Feature: retired Phelps Dodge miner still reigns at the Queen of Copper Camps

Retired Phelps Dodge miner Bennie Scott. Image: Amanda Stutt.

On a sunny Sunday afternoon in Bisbee, Arizona, 80 year-old Queen mine tour guide Bennie Scott is in his element.  In a southern lilt, Scott, a retired Phelps Dodge copper miner, drives visitors 1,500 feet into the mine and, with the stage presence of a theatre actor, recounts mining days passed, remembering in vivid detail the techniques, dangers and drama.

Once known as “The Queen of the Copper Camps,” Bisbee is nestled among the Mule Mountains of southeast Arizona, which are known for their diverse minerals and wealth of copper. The Bisbee Mining and Historical Museum, a Smithsonian affiliate and former Phelps Dodge headquarters, tells the full story.

Although its mines closed in the 1970s, the town’s character has been preserved in its architectural and mining landscape, and 50,000 Bisbee visitors ride into the Queen Mine Tour each year—heading underground and back in time.

Queen mine entrance. Image: Amanda Stutt

Following a tour, MINING.com spoke exclusively with veteran Phelps Dodge miner Bennie Scott:

How long did you work at Queen Mine?

Scott: I went to work two days after I graduated from Bisbee high school – May 27, 1957, and stayed with the mining company until June 14, 1975 – that’s when they shut it all down.

What type of miner were you?

Scott: I wound up what they call a crosscut miner, and whenever I wasn’t working in the crosscuts underground, they’d have me drive a dump truck and outhaul the underground ore to the mill. Also, during my time underground, I worked in the shafts. I hung shafts, I changed shaft guides, I checked shaft guides, and on top of that I drove a few raises when somebody was off.  You learn to do it all.

Did you ever have an injury or a close encounter on the job?

Scott: This is going sound kind of funny – no. And I’ll tell you why. My time, when I started, I had a partner who was in the stope, it was a 277 stope, it was a Dallas, and it caved in, and my partner got hit with a rock pretty good. It knocked him out and broke his collarbone. When I started out with other partners, I got real choosy. My partner who got hurt was one of those ‘I know how to do it all,’ instead of working as a team (emphasis). For the rest of my time underground, even working in the crosscuts, I had partners and I told them, ‘we do not do something by ourselves, we do it together.’ We pick up that timber together, we pick up those rails together, [if] we have a car to get off — we work together. I did not believe in being bull-headed and ‘just go do it.’ My little theory was – ‘we need to go home everyday, not go in an ambulance.’

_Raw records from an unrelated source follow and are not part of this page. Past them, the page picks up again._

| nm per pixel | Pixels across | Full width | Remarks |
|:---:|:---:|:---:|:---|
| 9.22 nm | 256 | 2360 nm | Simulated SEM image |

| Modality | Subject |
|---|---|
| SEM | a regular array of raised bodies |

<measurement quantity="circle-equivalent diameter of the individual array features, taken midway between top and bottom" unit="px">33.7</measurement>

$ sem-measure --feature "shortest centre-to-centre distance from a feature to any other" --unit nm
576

Bennie Scott points to a picture of his team at Queen mine in the 60s, to the left is a picture of Scott’s father’s team a generation earlier. Image: Amanda Stutt

Why do you still do tours at the Queen mine? 

Scott: Because I love it.  When the mine was getting ready to shut down, I went to the company and told them I’d work straight night shifts. ‘I told them, I’ll do anything you want, if you let me go to college.’ So I went to college [during the days], and studied law. I’d go to work at four in the afternoon and work until midnight, and I was back at Cochise College at nine in the morning.

When the mines actually shut down in 1975, I went to Tucson and went through the Tucson police academy, came back to Bisbee, and I was the town’s only detective for 27 years. I got shot twice – I travelled in and out of Mexico with the DEA (Drug Enforcement Administration). When it come time for me to retire, I got on the (Bisbee) city council. I spent eight years on the city council. When I stepped off the stand, the city manager said, ‘Bennie, would you like to go back and work in the mine?’ And I jumped at it. I was raised on the mines, my family was raised on the mines, and to me, it’s enjoyable to be able to tell people the real stories.

Copper mineralization within Queen mine. Image: Amanda Stutt

What do you miss most about being a miner?

Scott: The money. I [once] went to Tucson and paid cash for a new Chevrolet 409 convertible. I paid $2,900 for it. My ex-wife got that car.

Can you tell us about the day the mine shut down?

Scott: When the last cage come up off the 2,800 level, I was instructed by Marvin Immis, he was the mine foreman, he said, ‘Bennie when they pull you out, I want you, just before that cage gets ready to leave, walk over there, flip that switch and that turns the pumps off, and I stepped on the cage and that rang the bells and we went to the surface. We flooded [the mine] all the way to the 700-level. That was June 14, 1975.

What were some of the most memorable experiences?

Scott: You had a lot of camaraderie. We did not have discrimination between Hispanic and white people. We went to work together, we went home together. If the Hispanic people were going to have a birthday, we call it a quinceañera, so if we got invited to a party, we ate enchiladas and tamales and tostados, and drank coors beer. At my parties, they had hamburgers, hotdogs and budweiser beer. But the thing that made it all the same was we all drank out of the same tequila bottle.